I was stunned at the time at the way which Bush and McCain dismissed the truth and worked from the premise that Russia is our enemy and, therefore, Russia must be in the wrong.

If I remember correctly, McCain got around the small matter of who started the conflict by stating - and I am paraphrasing - "It doesn't matter how this started, but Russia have overreacted."

Of course, this conflict flared during the election between McCain and Obama and the Republicans saw this as a way to make Obama look weak on national defence, so the truth was literally thrown out of the window.

And I was astonished to witness Labour sending David Miliband to Georgia during this period, in what I could only conclude was an attempt to out-Tory the Tories, and declare that Georgia should become a member of Nato. That was an act of utter idiocy as I argued at the time:
The west has found itself in a bind over Georgia, not wanting to be seen to bow to Russia, and yet unwilling to go to war. Miliband and others are arguing that Georgia should be allowed to join Nato, which is an explicit promise that, should this situation occur again, we would be willing to go to war over it.

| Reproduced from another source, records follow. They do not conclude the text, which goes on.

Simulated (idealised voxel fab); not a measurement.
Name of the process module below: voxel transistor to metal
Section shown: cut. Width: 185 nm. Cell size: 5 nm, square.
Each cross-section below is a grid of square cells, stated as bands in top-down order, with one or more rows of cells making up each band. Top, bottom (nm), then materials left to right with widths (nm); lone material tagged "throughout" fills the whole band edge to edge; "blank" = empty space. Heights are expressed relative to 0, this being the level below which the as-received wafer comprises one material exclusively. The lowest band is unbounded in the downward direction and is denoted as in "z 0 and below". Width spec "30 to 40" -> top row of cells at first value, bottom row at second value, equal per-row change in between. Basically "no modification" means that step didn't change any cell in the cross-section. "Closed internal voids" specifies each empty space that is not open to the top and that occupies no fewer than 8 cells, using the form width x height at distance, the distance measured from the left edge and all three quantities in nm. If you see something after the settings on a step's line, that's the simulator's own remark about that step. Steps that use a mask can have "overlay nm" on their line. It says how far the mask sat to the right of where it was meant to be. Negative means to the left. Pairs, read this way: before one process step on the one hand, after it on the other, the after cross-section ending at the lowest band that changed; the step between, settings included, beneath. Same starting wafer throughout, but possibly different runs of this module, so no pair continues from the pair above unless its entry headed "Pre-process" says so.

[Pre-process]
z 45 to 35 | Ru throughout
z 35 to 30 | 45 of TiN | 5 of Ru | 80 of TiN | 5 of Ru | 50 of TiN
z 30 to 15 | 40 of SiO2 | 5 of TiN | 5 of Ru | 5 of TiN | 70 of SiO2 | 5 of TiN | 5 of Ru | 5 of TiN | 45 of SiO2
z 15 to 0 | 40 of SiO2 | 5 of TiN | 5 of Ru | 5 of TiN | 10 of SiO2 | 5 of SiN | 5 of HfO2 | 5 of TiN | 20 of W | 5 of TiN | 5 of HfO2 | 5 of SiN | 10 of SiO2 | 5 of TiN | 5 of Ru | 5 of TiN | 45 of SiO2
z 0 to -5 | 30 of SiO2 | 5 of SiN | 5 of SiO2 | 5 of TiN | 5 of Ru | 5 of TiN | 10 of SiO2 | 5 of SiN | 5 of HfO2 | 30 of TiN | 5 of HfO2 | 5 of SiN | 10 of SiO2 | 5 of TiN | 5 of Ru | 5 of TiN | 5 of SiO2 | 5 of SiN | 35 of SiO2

My question is very simple. If there is some great principle at stake here, why aren't we willing to go to war now? Why do we believe that membership of Nato would stop any future Russian response to Georgian aggression? And why should Russia buy this silly illogical premise?
The truth was, as the EU report has found, that Russia had not been the aggressor. Mikheil Saakashvili, seizing the moment when Putin was sitting with Bush at the Chinese Olympics, decided to strike.

What followed from that moment onwards was a succession of lies, told by politicians and repeated by many newspapers, that made Georgia out to be the victim of aggression by a stronger neighbour.

That was simply not true.

The investigators criticised and condemned Russian conduct and policy in the months and years leading up to the war and its behaviour since. But on the issues of who started what when, the report was unequivocal. The Georgian offensive against Tskhinvali was not justified under international law.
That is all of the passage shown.